# M.E. Irizarry-Gelpí

Physics impostor. Mathematics interloper. Husband. Father.

# Hertz Potentials

In classical electrodynamics, you have three important objects: the $$A$$ potential, the $$F$$ field, and the $$J$$ current. The potential and the field are related via

\begin{equation*} F^{ab} = \partial^{a} A^{b} - \partial^{b} A^{a} \end{equation*}

The field and the source density are (dynamically) related via

\begin{equation*} J^{b} = \partial_{a} F^{ab} \end{equation*}

These are a subset of the Maxwell equations. Since $$F^{ab}$$ is antisymmetric, you have the (dynamic) continuity equation:

\begin{equation*} \partial_{a} J^{a} = 0 \end{equation*}

From the potential, differentiation gets you to the field. From the field, differentiation gets you to the source density.

The Lorenz equation for the $$A$$ potential is

\begin{equation*} \partial_{a} A^{a} = 0 \end{equation*}

When the Lorenz equation for $$A$$ holds, you have

\begin{equation*} \partial_{a} F^{ab} = \partial^{2} A^{b} = J^{b} \end{equation*}

Thus, $$J$$ acts as the source term in the inhomogeneous wave equation for $$A$$.

The Lorenz equation for $$A$$ looks just like the continuity equation, which suggests writing the potential as

\begin{equation*} A^{b} = \partial_{a} B^{ab} \end{equation*}

Here $$B$$ is the Hertz potential. The Hertz potential is antisymmetric, since it plays the role of the $$F$$ field. In terms of the Hertz potential, you have

\begin{equation*} F^{ab} = \partial^{a} \partial_{c} B^{cb} - \partial^{b} \partial_{c} B^{ca} \end{equation*}

Suppose that the $$B$$ potential satisfies a Bianchi equation:

\begin{equation*} \partial^{c} B^{ab} + \partial^{b} B^{ca} + \partial^{a} B^{bc} = 0 \end{equation*}

Then it follows that

\begin{equation*} F^{ab} = \partial^{2} B^{ab} \end{equation*}

That is, $$F$$ acts as the source term in the inhomogeneous wave equation for $$B$$.

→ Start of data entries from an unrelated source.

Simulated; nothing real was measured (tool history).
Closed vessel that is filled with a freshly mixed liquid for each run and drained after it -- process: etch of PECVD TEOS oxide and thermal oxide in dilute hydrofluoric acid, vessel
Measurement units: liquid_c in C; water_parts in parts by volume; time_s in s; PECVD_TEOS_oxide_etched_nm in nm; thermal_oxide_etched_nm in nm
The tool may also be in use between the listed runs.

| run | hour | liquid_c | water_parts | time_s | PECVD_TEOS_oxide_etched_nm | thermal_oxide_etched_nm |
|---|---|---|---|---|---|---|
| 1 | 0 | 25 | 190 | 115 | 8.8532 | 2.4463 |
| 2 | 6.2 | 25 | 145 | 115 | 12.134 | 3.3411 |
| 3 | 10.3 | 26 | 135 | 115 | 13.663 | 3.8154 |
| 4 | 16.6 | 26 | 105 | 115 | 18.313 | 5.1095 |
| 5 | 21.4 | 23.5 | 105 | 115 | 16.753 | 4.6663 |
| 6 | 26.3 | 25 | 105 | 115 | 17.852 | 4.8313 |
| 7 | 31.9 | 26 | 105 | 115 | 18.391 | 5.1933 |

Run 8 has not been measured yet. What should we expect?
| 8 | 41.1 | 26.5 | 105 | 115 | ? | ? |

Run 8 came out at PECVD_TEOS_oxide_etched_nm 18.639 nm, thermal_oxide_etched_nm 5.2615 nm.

Now suppose that $$B$$ can be further written as

\begin{equation*} B^{ab} = \partial^{a} C^{b} - \partial^{b} C^{a} \end{equation*}

Here $$C$$ is a secondary Hertz potential. If you impose a Hertz equation on $$C$$,

\begin{equation*} \partial_{a} C^{a} = 0 \end{equation*}

then it follows that

\begin{equation*} A^{a} = \partial^{2} C^{a} \end{equation*}

That is, $$A$$ acts as the source term in the inhomogeneous wave equation for $$C$$.

At this stage, after all these assumptions, you have $$A$$ playing the role of $$J$$, $$B$$ playing the role of $$F$$, and $$C$$ playing the role of $$A$$. Since $$J$$ can contribute singular terms from monopoles (1-poles), and $$F$$ can contribute singular terms from dipoles (2-poles), I wonder if it is also true that $$A$$ can contribute singular terms from quadrupoles (4-poles), that $$B$$ can contribute singular terms from octupoles (8-poles), and that $$C$$ can contribute singular terms from hexadecapoles (16-poles).

More generally, you have the $$H$$ field related to the current:

\begin{equation*} \partial_{a} H^{ab} = J^{b} \end{equation*}

The $$H$$ and $$F$$ fields are related via

\begin{equation*} H^{ab} = F^{ab} - P^{ab} \end{equation*}

Here, $$P$$ describes the polarization and magnetization. Both $$H$$ and $$F$$ are antisymmetric.